About a dozen people attended the meeting to hear about infrastructure that is being constructed on the dock and to propose ideas for uses of the park.
“We’re looking for ideas, either for specific events or permanent improvements,” Public Works Director Rob Vanden Noven said, noting that many of the uses included in a 2009 master plan are concepts.
Port Washington Tourism Director Kathy Tank, a member of the Coal Dock Committee, cited a proposed community center on the coal dock.
“At the time, we envisioned the historical society museum to be out there,” she said. “Now, they have a home in downtown. We need to look at that.”
Dan Micha suggested the city create a planetarium on the dock, noting there is no such structure nearby.
“I’m thinking about a draw,” he said. “We can enjoy this as a community year-round. There’s no reason a 9 or 10-year-old can’t go there and get excited and learn.”
The city should approach We Energies’ foundation to seek funding for the proposed community center on the dock, Micha added.
“Approach them, get the check and get it done,” he said.

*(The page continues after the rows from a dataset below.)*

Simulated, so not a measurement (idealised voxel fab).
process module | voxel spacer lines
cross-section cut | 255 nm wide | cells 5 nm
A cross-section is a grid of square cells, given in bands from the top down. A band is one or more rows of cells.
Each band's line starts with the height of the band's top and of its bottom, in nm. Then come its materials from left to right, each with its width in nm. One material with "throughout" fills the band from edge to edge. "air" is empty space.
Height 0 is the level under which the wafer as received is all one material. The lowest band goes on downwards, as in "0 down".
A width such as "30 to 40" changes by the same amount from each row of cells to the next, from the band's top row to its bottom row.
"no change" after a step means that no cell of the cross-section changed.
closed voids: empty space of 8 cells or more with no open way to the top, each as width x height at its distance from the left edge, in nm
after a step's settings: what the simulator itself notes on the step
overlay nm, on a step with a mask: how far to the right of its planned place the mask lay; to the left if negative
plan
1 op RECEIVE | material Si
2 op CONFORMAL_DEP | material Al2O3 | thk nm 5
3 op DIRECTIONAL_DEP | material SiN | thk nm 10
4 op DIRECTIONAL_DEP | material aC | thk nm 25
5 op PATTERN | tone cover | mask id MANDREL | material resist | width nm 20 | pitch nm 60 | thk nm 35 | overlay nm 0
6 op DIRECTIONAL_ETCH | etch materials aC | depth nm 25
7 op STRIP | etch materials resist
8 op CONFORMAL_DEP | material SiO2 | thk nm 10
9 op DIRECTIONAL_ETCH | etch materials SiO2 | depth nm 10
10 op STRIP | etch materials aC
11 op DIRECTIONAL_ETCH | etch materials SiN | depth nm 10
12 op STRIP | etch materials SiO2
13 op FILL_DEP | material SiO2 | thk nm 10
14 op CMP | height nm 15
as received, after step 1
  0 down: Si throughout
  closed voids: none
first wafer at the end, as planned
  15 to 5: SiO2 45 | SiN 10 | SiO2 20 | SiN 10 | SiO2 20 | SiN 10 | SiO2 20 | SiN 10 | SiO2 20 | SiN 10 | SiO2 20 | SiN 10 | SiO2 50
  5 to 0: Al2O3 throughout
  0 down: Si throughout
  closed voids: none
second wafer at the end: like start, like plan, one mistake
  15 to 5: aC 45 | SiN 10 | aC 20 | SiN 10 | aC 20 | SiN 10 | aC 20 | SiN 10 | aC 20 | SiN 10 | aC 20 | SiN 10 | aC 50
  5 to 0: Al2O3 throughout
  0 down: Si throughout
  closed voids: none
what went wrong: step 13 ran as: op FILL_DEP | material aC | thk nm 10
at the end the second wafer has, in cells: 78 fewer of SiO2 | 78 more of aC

John Sigwart asked whether the city had considered building a structure that could create revenue for the community, particularly on that portion of the dock that isn’t governed by the state’s public trust doctrine. That document requires the dock, most of which is filled lakebed, to be used for public purposes, not private ones.
That’s unlikely since the city is leasing the dock from We Energies, said Vanden Noven, noting that the utility is not interested in allowing the city to do that.
One man asked how realistic it is to think the city could become headquarters for a proposed shipwreck sanctuary by the National Oceanic and Atmospheric Administration with a flagship building on the coal dock.
When the sanctuary was proposed in 2010, NOAA officials stressed that its creation would take a long time and was in the early stages.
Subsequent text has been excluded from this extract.